Many people will tell you Havasupai is the most beautiful place in Arizona, and I’d be hard pressed to disagree. Also known as the Grand Canyon’s Garden of Eden, the blue-green waters of Havasu Creek flow from the red rocks of the canyon down to the Colorado River, creating a spectacular canyon full of life and awesome waterfalls. The Havasupai (people of the blue-green waters) still make the canyon and the village of Supai their home, and only let a certain number of people in per day (day hiking is not permitted or practical). Posted above is the “Vlog” style video from our recent trip, where we did a 3 day trip to the campground at Havasu Falls. If you’re ready to go, make your reservations here! And do it now – before it’s too late!

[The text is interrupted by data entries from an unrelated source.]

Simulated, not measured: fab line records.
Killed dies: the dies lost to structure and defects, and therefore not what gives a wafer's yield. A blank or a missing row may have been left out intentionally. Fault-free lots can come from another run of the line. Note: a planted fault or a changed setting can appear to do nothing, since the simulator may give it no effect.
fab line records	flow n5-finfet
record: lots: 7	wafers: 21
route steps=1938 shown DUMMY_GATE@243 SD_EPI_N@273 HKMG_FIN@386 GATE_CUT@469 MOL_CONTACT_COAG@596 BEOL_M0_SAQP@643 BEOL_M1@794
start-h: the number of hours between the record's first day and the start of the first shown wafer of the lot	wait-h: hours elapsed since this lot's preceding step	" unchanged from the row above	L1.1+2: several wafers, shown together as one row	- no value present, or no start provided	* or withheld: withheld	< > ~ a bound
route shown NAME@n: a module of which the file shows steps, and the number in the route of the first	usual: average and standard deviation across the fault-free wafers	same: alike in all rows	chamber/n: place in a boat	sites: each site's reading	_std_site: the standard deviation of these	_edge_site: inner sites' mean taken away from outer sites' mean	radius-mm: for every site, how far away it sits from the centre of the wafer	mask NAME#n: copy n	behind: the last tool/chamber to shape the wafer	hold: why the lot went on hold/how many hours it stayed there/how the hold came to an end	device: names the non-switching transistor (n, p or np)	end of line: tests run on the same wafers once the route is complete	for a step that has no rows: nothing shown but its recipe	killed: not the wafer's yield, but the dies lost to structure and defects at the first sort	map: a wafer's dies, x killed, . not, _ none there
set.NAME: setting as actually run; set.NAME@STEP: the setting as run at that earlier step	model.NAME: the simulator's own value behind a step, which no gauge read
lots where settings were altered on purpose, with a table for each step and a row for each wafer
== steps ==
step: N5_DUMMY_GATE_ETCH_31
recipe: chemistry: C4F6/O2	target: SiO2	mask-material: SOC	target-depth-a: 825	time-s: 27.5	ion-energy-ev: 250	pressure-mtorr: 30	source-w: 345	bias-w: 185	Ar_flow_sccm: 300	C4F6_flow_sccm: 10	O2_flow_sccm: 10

It’s been awhile since I’ve had the time to update TentTalk, but in the meantime I haven’t stopped camping. It made me think: there’s over 30 campgrounds that I’ve visited in 2014 that I could write about, which should I post first as I start to get caught up? I was thinking Doheny or San Mateo in California (who can argue with the beach, even if it’s slightly cooler this time of year – or, at least supposed to be), or maybe some spots around Metro Phoenix. I was going to dig through my Colorado notes, but then I remembered I’m the only one crazy enough to tent camp in the snow – that might be better left to this spring/summer. Same thing goes for all the sites I stayed at in the Wasatch Range in Utah. So I came back to Havasupai.
Don’t get me wrong – winter is a fine time to visit, but not the best. Fall isn’t ideal (think Arizona monsoons coupled with slot canyons), and summer is as hot as you’d expect (except maybe early June). The idea time to go is anywhere during the peak season from March to May, where, if you get lucky, you’re not scorched alive under the AZ sun, but also don’t freeze in the cold water of the springs. Make your reservation months in advance, especially for weekends and the peak season. June and July are also popular times, but if heat isn’t your thing beware – the average heat in Supai in July is 99.8, while in April it’s a much more enjoyable 76.2. All reservations/permits will be made through the tribal office, not the National Park Service.
There are 3 big individual waterfalls: Navajo (now referred to as Little Navajo and Rock Falls after the 2008 flood – more on that later), Havasu, and Mooney (listed in order of proximity to the trailhead). The village is called Supai, and everything is within the Havasupai Indian Reservation, not Grand Canyon National Park. Getting to the trailhead is a drive, but it’s not terribly complicated. Exit I-40 on historic 66 at Seligman, and then proceed to Indian 18 (check out the gallery of signs below to see what you’ll be looking for). Once you’re on Indian 18, it’s at least another hour to the trailhead (your last services are at Peach Springs or Seligman – it’s not a terrible idea to top of your tank before heading out). The trip is approximately 2 hours from Flagstaff, and 191 miles from Grand Canyon Village proper. Plan accordingly if you’re aiming to hit the trail early to avoid the heat. Some people actually will opt to sleep in their cars at the trailhead, or even pitch tents in the parking lot at Halaupai Hilltop (there is no established camping there).
Havasupai is well-known for the pack-mule trains, which supply the village with supplies, carry mail, and also help carry down the occasional tourist and their supplies (according to the NPS Website, it is $75 one-way or $150 for round trip plus a 10% tax).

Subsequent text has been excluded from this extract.